Designing payment webhook
1. Clarifying Requirements
- Webhook will call the merchant back once the payment succeeds.
- Merchant developer registers webhook information with us.
- Make a POST HTTP request to the webhooks reliably and securely.
- High availability, error-handling, and failure-resilience.
- Async design. Assuming that the servers of merchants are located across the world, and may have a very high latency like 15s.
- At-least-once delivery. Idempotent key.
- Order does not matter.
- Robust & predictable retry and short-circuit.
- Security, observability & scalability
- Anti-spoofing.
- Notify the merchant when their receivers are broken.
- easy to extend and scale.
2. Sketch out the high-level design
async design + retry + queuing + observability + security
3. Features and Components
Core Features
- Users go to dashboard frontend to register webhook information with us - like the URL to call, the scope of events they want to subscribe, and then get an API key from us.
- When there is a new event, publish it into the queue and then get consumed by callers. Callers get the registration and make the HTTP call to external services.
Webhook callers
-
Subscribe to the event queue for payment success events published by a payment state machine or other services.
-
Once callers accept an event, fetch webhook URI, secret, and settings from the user settings service. Prepare the request based on those settings. For security...
-
All webhooks from user settings must be in HTTPs
-
If the payload is huge, the prospect latency is high, and we wants to make sure the target reciever is alive, we can verify its existance with a ping carrying a challenge. e.g. Dropbox verifies webhook endpoints by sending a GET request with a “challenge” param (a random string) encoded in the URL, which your endpoint is required to echo back as a response.
-
All callback requests are with header
x-webhook-signature
. So that the receiver can authenticate the request.- For symetric signature, we can use HMAC/SHA256 signature. Its value is
HMAC(webhook secret, raw request payload);
. Telegram takes this. - For asymmetric signature, we can use RSA/SHA256 signature. Its value is
RSA(webhook private key, raw request payload);
Stripe takes this. - If it's sensitive information, we can also consider encryption for the payload instead of just signing.
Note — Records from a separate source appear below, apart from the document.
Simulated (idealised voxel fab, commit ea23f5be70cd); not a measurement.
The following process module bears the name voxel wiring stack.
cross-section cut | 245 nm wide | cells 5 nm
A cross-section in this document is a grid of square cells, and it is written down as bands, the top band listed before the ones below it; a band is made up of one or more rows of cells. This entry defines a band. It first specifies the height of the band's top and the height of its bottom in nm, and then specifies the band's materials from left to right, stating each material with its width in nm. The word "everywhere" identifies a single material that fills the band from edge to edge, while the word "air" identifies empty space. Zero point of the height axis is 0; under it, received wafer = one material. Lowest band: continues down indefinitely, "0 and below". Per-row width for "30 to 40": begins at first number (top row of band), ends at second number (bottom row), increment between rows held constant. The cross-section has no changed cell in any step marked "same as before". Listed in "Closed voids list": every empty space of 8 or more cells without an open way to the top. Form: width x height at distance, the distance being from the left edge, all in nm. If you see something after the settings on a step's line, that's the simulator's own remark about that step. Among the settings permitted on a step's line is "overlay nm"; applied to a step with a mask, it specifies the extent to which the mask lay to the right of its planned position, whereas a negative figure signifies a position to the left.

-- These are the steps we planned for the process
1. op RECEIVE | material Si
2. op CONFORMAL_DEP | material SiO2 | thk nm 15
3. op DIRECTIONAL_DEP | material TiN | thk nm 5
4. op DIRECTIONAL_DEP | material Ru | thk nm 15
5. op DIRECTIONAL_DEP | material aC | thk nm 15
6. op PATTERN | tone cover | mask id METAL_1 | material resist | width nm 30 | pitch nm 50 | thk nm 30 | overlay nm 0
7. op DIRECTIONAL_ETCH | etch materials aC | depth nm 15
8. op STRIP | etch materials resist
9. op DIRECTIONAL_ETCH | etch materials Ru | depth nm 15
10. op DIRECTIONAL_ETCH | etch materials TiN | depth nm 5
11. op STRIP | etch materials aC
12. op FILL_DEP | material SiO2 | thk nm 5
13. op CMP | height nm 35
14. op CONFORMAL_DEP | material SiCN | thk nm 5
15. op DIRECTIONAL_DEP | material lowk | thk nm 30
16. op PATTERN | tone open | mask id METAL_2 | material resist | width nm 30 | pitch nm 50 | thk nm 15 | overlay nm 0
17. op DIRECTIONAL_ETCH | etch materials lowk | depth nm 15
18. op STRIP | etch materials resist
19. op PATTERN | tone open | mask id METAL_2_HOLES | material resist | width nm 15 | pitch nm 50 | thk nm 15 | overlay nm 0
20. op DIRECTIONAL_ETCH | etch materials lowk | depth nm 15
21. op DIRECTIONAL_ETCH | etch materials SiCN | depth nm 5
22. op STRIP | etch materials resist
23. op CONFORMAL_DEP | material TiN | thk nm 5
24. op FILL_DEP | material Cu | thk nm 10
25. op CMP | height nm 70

- For symetric signature, we can use HMAC/SHA256 signature. Its value is
- Make an HTTP POST request to the external merchant's endpoints with event payload and security headers.
API Definition
// POST https://example.com/webhook/
{
"id": 1,
"scheduled_for": "2017-01-31T20:50:02Z",
"event": {
"id": "24934862-d980-46cb-9402-43c81b0cdba6",
"resource": "event",
"type": "charge:created",
"api_version": "2018-03-22",
"created_at": "2017-01-31T20:49:02Z",
"data": {
"code": "66BEOV2A", // or order ID the user need to fulfill
"name": "The Sovereign Individual",
"description": "Mastering the Transition to the Information Age",
"hosted_url": "https://commerce.coinbase.com/charges/66BEOV2A",
"created_at": "2017-01-31T20:49:02Z",
"expires_at": "2017-01-31T21:49:02Z",
"metadata": {},
"pricing_type": "CNY",
"payments": [
// ...
],
"addresses": {
// ...
}
}
}
}
The merchant server should respond with a 200 HTTP status code to acknowledge receipt of a webhook.
Error-handling
If there is no acknowledgment of receipt, we will retry with idempotency key and exponential backoff for up to three days. The maximum retry interval is 1 hour. If it's reaching a certain limit, short-circuit / mark it as broken. Sending out an Email to the merchant.
Metrics
The Webhook callers service emits statuses into the time-series DB for metrics.
Using Statsd + Influx DB vs. Prometheus?
- InfluxDB: Application pushes data to InfluxDB. It has a monolithic DB for metrics and indices.
- Prometheus: Prometheus server pulls the metrics values from the running application periodically. It uses LevelDB for indices, but each metric is stored in its own file.
Or use the expensive DataDog or other APM services if you have a generous budget.